Vertex AI Training: Auto-packaged Custom Training Job Yields Very Large Docker Image

Hello,

I am trying to run a Custom Training Job in the Vertex AI Training service.

The job is based on a tutorial for that fine-tuning a pre-trained BERT model (from HuggingFace).

When I use the gcloud CLI tool to auto-package my training code into a Docker image and deploy it to the Vertex AI Training service like so:

$BASE_GPU_IMAGE=“us-docker.pkg.dev/vertex-ai/training/pytorch-gpu.1-7:latest”
$BUCKET_NAME = “my-bucket”

gcloud ai custom-jobs create --region=us-central1
–display-name=fine_tune_bert --args="--job_dir=$BUCKET_NAME,--num-epochs=2,--model-name=finetuned-bert-classifier"
–worker-pool-spec=“machine-type=n1-standard-4,replica-count=1,accelerator-type=NVIDIA_TESLA_V100,executor-image-uri=$BASE_GPU_IMAGE,local-package-path=.,python-module=trainer.task”

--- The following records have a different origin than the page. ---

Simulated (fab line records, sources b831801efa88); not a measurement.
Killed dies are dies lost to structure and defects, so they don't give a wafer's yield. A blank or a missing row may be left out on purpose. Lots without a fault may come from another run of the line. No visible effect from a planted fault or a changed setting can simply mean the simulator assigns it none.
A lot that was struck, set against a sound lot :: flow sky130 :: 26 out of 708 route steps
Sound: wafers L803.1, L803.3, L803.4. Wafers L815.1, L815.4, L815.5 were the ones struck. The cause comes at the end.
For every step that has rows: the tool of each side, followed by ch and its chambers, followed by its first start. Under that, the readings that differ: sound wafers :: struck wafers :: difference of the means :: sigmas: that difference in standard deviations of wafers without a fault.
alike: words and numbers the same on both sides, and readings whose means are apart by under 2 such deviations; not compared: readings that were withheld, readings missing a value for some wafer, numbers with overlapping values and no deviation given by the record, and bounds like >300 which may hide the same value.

… I end up with a Docker image that is roughly 18GB (!) and takes a very long time to upload to the GCP registry.

Granted the base image is around 6.5GB but where do the additional >10GB come from? Is there a way for me to avoid incurring the added size increase?

Please note that my job loads the training data using the datasets Python package at run time and AFAIK does not include it in the auto-packaged docker image.

Thanks,
urig

Hi Urig,

Is it possible that you have local files in the current directory such as data or log files that are getting picked up, specifically this line local-package-path=.

If this persists, I highly recommend for you to file a Public Issue as you can high a private thread created to you and we would be able to further support you there.

Hello Ismail,

Thank you for your help.

I’ve checked and to the best of my knowledge there are no data or log files being picked up into my custom docker image.

According to an answer that I’ve received on stackoverflow.com, it’s likely that the 18GB size that I’m seeing is the size of my image after extraction. Apparently the ~6.8GB size is for the image compressed.

Cheers,

@urig